Monday, December 09, 2002

Sometimes a critic reveals more about himself than about the guy he's trhing to crtique. Take Daniel Drezner, for instance, who wants economists who criticize the Bush administration, in which he served for a bit, to stick to their knitting

The economist who has been most subject lately to Drezner's sort of critique ("sound on economics, shrill on politics") is Paul Krugman --- and despite a personal connection, Drezner doesn't stint. One recent post has been touted by Mickey "No Permalinks" Kaus as a "sophisticated exegesis" of Krugman's New York Times columns, perhaps because it uses words like "exegesis", at least in proclaiming itself to be one. As it happens, it's using the word wrong. An "exegesis" is a detailed examination of a text. But Drezner's soi-disant "exegesis" doesn't specifically cite the text of even one Krugman column. It dances around them, talking for instance about how Krugman's "production process" could lead to repetition and error, without deigning to mention any particular thing that Krugman has repeated too much, or citing any actual error. (You see, Krugman has to write often, and not always on the subject of his academic research, so quality must necessarily suffer. Strange complaint from somebody writing a blog).

The closest Drezner comes to actually engaging Krugman's text is to claim that

Krugman, along with many economists, has some serious blind spots in his political analyses. He's consistently shocked when politicians engage in strategic or opportunistic behavior. He's always stunned when leaders take actions that maximize their own power rather than benefiting the greater good. ...

Economists that focus on politics eventually begin to acknowledge these sorts of motivations. Krugman, however, seems perpetually befuddled when politicians act politically. Since his readers trend in the politically savvy direction, this failure to learn has become an ever-increasing handicap.

No evidence is offered, perhaps because the evidence, if examined, would cut the other way. Among Krugman's earliest popular writing was an entire book ("Peddling Prosperity") whose main thesis was precisely that politicians and their pseudo-academic suckups (collectively "policy entrepreneurs") advocate bogus policy nostrums for strategic and opportunistic reasons, generally to maximize their own power --- with examples from the Clinton administration, in power at the time, which had no cause to see him as a friend. Krugman may be disgusted by the way the process has worked itself out in the current administration, but he is certainly not surprised.
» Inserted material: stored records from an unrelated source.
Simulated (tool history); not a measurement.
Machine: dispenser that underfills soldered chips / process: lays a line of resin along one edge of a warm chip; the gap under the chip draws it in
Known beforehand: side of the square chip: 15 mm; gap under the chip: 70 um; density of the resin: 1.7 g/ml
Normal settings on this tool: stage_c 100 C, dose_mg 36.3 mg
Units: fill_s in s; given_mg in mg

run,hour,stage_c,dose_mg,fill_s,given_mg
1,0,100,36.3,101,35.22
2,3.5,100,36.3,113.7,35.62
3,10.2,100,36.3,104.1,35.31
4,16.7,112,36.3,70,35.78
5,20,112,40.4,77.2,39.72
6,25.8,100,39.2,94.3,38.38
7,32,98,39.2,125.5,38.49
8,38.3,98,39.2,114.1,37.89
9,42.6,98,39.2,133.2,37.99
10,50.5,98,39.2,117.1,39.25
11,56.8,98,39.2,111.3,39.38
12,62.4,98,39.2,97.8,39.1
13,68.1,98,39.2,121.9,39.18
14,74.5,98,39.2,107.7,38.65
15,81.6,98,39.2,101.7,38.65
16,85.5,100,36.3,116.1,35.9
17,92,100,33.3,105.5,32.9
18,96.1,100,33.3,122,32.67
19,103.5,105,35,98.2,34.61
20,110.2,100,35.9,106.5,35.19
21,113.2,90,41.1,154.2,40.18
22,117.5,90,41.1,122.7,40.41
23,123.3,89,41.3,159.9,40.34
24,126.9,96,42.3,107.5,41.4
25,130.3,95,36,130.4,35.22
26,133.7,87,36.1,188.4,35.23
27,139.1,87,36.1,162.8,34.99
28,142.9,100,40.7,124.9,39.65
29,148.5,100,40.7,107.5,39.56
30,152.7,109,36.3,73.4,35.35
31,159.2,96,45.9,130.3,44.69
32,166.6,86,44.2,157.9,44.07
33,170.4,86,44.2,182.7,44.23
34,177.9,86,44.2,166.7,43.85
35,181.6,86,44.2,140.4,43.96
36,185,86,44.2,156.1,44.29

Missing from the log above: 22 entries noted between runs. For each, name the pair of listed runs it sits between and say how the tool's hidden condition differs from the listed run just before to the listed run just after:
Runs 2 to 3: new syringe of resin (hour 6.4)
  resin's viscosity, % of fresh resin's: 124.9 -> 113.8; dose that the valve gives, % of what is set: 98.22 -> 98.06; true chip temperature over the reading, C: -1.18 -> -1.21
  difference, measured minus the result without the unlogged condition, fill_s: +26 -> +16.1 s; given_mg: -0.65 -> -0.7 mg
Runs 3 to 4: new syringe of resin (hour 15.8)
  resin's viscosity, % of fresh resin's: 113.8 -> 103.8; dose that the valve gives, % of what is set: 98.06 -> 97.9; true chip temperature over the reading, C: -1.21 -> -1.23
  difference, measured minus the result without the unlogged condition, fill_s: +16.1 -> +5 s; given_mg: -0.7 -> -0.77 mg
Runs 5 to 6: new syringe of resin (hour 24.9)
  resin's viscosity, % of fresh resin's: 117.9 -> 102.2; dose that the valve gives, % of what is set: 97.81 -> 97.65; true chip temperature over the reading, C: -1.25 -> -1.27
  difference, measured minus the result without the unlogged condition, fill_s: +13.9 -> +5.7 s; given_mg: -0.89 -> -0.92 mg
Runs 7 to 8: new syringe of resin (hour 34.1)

If Krugman sees anything shocking in the current administration, as opposed to the one which preceded it, it's not the presence of opportunism, but the total absence of principle. It's not as if Bill Clinton could ever be accused of paying too little attention to shifting political winds. But at least, when he was putting forward a serious policy proposal, he tried to make sure that the numbers would add up. That has never troubled the current regime; when Al Gore pointed out in the "fuzzy math" Presidential debate that Dubya's social security proposal only works if we pay the same trillion dollars to both current and future recipients, Dubya didn't seem to even understand the argument. It is this sort of chicanery that sees Krugman at his most savage, denouncing proponents of the Social Security plan as refugees from a Monty Python skit who can't handle grade-school arithmetic, or describing one particularly laughable gimmick in the Bush tax cut legislation as the "Throw Momma from the Train Act of 2001"

And Clinton did occasionally go against his political base when he thought the needs of the country truly demanded it. He defied his own union base by liberalizing trade policy, and in his first two years, more or less discarded the tax cut and stimulus package which he had campaigned on, because the Fed had convinced him that sound fiscal policy was more important. (Vicious Republican criticism of these moves, particularly the tax non-cut, was key to their gaining control of the House of Representatives). Compare that, as Krugman has more than once, to the current administration, whose trade policy is a collage of tariff benefits for its benefactors, and which has sold the surplus for a mess of pottage for plutocrats.

Drezner faults Krugman for repeating things, an apparent reference to Krugman's continual harping on these simple points. I say apparent, though, because he doesn't say which Krugman repetitions he finds so objectionable. His "exegesis" would be more worthy of the name if he would actually cite the repetitions that bother him. It would be better yet if he would say why he feels that consistent talking points in political commentary are a bad thing --- after all, repetition worked just swell for Newt Gingrich. (Drezner's Strunk and White reference would be on point if he were complaining about repetitive writing within a single column, but he's not). It would be a lot more interesting if he could make a decent case that Krugman's oft-repeated arguments aren't basically right.

In sum, Drezner's critique doesn't teach us much about Krugman. What have we learned about Drezner? He doesn't confront Krugman's arguments head-on; instead, he claims ex cathedra that they are unsound, and speculates on how they might have come to be that way, without having done anything at all to demonstrate that they actually are. He hasn't provided a real answer to Krugman, but if all you want is an excuse to ignore him, it'll serve.

Even that, though, apparently counts as serious work for Drezner. "Sociological exegeses", he imperiously declaims, "are exhausting". If it will be a little while before he can manage more of the same, I think the world can afford to wait.


Anonymous Anonymous said...

good analysis of Drezner's mo. I am writing an essay¨on his work and find he often attacks opponents with examples of giving references.
Will send to you when I've finished.